This album is painted as one of contrasts, with dissonance, technical and brutal death metal, jazz and prog thrown in. This is the album from this band who released their first in 2012.
And indeed the first song is called “Contrasts”. The dissonance is there as is the fiery technical death metal. They weren’t wrong. It mashed with my brain in a deep and dark way. I like it. Although everyone in the band sounds to be on a different wavelength in a deliberate way, it drives forward and isn’t as circuitous as might be suggested. Its atmosphere suggests dark and empty spaces. Duly softened up, we move onto “Meanders” the track whose title suggests it might all be circuitous. Well it isn’t that and it isn’t circular either and once again this is no comfort zone as gloomy instrumental outpourings spew out in their abnormal way. It’s approaching the musical equivalent of a mental breakdown with some death metal vocals. Ephel Duath, I hear you cry. Yes, it is reminiscent of the Italians in their avant-garde moments, and there’s a jazziness about it too somewhere in the thicket.

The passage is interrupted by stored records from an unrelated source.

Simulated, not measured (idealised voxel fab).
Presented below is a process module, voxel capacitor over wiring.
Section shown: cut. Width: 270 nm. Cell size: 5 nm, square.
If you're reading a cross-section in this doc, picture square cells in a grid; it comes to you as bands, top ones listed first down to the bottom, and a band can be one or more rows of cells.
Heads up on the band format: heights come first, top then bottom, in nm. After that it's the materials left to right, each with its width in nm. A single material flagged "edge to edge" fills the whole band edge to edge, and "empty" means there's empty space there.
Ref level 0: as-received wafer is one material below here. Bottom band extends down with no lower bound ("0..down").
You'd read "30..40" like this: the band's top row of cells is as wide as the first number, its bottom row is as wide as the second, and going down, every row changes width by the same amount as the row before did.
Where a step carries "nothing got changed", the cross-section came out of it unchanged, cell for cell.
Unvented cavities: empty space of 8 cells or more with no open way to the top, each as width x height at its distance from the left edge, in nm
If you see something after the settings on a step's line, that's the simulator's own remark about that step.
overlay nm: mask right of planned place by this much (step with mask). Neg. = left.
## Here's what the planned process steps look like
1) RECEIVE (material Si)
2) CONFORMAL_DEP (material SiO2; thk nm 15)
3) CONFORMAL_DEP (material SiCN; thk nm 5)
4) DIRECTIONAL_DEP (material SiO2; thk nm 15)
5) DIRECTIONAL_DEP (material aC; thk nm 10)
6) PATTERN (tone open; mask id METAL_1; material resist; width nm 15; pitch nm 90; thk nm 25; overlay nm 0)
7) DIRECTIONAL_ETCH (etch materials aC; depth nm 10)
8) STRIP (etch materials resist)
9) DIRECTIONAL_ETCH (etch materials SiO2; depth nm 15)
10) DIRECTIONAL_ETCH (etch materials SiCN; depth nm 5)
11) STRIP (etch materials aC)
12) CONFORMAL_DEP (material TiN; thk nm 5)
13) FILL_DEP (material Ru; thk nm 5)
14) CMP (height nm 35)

“Prism” follows a similar pattern but has the air of a technical death metal drama, if such a thing exists. By “Source” it’s turned into expressions of Zero Hour, but with an exhilarating and exotic diversion mid-stream. The heavy chords continue into the next piece. I like this album but because of its lack of theme or continuity by virtue of the style, it seems like each piece is isolated, as Anachronism go on a journey through tangly bushes, come out the other side, stop and start all over again. You’re not going to be humming along to this. “Mirage” is at the darker end of the nervous breakdown scale, while “Macrocosm” starts moodily and ominously. The slower pace brings out the sinister side more than ever. Anachronism don’t do anything but heaviness. The eighth and final weighty tome is “Dialogues”. It is dissonant, relentless … and weighty. Pained post-metal screams echo forth and it comes to an end.
The only thing which perhaps surprised me was there was no track called “Endurance”. I didn’t find so many contrasts, such is the heaviness of style, but “Meanders” is 33 very musically accomplished minutes of substance.